Thursday, June 30, 2011
"Since recent polls show strong opposition to American intervention in Libya, if Obama isn’t working for the American people, then who is his employer?"
By Dave Gahary
Barack Obama, once hailed as the anti-war president, was awarded the Nobel Peace Prize for—supposedly—his extraordinary efforts to strengthen international diplomacy and cooperation between people. Of course, this dog-and-pony show—complete with empty promises to bring home the troops—was conducted as an apparent outreach to the Muslim world and peace-loving U.S. taxpayers, and a supposed attempt to curb nuclear proliferation.

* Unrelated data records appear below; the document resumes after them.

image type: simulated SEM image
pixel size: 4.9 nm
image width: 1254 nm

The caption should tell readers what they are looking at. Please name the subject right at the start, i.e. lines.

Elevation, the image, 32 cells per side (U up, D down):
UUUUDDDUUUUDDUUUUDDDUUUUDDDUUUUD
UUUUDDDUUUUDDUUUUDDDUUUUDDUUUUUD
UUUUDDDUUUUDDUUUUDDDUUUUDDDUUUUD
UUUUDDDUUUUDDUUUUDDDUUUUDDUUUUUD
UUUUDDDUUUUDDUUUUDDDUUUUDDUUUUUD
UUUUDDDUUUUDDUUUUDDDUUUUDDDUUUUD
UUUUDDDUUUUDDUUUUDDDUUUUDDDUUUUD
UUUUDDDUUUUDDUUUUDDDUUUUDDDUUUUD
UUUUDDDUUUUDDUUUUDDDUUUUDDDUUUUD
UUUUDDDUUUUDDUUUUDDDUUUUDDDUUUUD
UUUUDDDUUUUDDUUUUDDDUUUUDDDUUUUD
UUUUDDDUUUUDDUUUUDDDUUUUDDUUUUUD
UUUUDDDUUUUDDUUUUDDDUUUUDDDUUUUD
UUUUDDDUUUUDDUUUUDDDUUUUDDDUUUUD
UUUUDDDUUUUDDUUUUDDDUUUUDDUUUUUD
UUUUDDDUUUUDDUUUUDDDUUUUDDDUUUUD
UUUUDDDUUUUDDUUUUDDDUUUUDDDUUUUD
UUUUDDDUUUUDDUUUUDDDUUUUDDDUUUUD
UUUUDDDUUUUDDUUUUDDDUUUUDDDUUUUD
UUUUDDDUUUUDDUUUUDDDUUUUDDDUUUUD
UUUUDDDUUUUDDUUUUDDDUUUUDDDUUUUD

But, in light of Obama’s continued illegal aggression against sovereign nations, Bolivia’s President Evo Morales stated that Obama’s peace prize should be revoked. Venezuela’s Hugo Chavez, Nicaragua’s Daniel Ortega and Cuba’s Fidel Castro have made similar statements.
Additionally, Vladimir Zhirinovsky, head of Russia’s Liberal Democratic Party, has also called for Obama’s Nobel Prize to be revoked.
So, what could explain President Barack Hussein Obama’s decision to continue U.S. hostilities against a sovereign nation past a deadline spelled out in the War Powers Act of 1973, commonly referred to as the War Powers Resolution? Since recent polls show strong opposition to American intervention in Libya, if Obama isn’t working for the American people, then who is his employer?
Revelations unveiled in The New York Times last week detail how the president “rejected the views of top lawyers at the Pentagon and the Justice Department” and “decided that he had the legal authority to continue American military participation in the air war in Libya without congressional authorization.”
This decision was based on Obama’s belief that the United States military’s activities “fell short of hostilities.”
Libya isn’t the only sovereign nation being subjected to the war president’s overt and covert U.S. military actions. In May, Stars and Stripes, the official newspaper of the U.S. armed forces, reported that despite the alleged death of Osama bin Laden, the U.S. is intensifying drone attacks in Pakistan. According to the article, “The U.S. started drone attacks in the Pakistani region in 2004; the numbers have continued to climb over the years, with 38 in 2008, 52 in 2009 and 132 in 2010.”
Yemen is also in the war president’s sights. According to Voice of America (VOA), the official overseas broadcaster of the U.S. federal government, the CIA “is building a secret air base in the Middle East to use for armed drone attacks on terrorists in Yemen [which] could be operational by the end of the year.”
This on top of stepped-up air raids in that sovereign nation by U.S. drones and fighter jets.